The report notes that the extent of business borrowing within the domestic economy is expected to increase in the second half of the year, although it may start to decline thereafter. This is in line with some renewed expectation of interest rate increases as the economy recovers to counter emerging price pressures. 

Negative net balances suggest some apprehension towards borrowing from South Africa.  This is despite a stronger expectation of increases in domestic interest rates and could be due to perceived currency risk following the recent depreciation of the Pula against the Rand. According to the study, improved ease of access to domestic borrowing could also be a factor.

The report says there has been a further downward revision of expectations for inflation in 2010 to 8.8 percent compared to 10.2 percent in the previous survey. It says this is inspite of the increase in Value Added Tax (VAT) from 10 to 12 percent.
However, the report notes that in 2011, the expectation is that inflation will rise by 0.7 percentage points to 9.5 percent. It says expectations among businesses that inflation in 2010 and 2011 will exceed the Bank of Botswana's objective of 3.3 percent was nearly unanimous across all sectors at around 90 percent of firms that participated in the survey. 

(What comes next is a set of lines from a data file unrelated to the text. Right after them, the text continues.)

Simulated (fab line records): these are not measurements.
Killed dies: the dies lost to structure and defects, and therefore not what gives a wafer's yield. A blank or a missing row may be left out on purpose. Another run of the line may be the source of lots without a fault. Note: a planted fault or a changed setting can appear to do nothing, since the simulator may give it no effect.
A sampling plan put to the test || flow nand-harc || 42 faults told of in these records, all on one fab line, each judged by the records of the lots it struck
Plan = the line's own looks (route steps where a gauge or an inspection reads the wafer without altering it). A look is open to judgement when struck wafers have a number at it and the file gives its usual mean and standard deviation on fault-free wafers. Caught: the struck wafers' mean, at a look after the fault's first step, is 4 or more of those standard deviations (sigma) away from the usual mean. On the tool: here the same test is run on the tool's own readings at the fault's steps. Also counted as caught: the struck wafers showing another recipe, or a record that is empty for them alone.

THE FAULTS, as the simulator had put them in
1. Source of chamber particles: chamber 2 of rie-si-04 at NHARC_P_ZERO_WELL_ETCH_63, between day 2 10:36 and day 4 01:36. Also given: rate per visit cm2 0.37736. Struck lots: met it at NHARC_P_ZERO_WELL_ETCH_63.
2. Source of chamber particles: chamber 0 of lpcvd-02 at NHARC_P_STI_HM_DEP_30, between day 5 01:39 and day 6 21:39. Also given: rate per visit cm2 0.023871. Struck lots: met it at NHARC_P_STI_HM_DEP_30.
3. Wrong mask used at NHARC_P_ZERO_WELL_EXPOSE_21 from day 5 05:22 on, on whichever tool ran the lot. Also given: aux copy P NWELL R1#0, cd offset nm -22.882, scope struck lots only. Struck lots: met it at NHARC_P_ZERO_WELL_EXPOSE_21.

"While consistent with expectations regarding input costs, this may possibly suggest that businesses had yet to be convinced that the impact of high VAT on inflation would be transitory," it says. Results of the survey point to an improvement in perceptions about business conditions, especially regarding output and sales.

The Business Expectations Survey is conducted twice yearly, with the main objective of capturing perceptions concerning the economy among the local business community.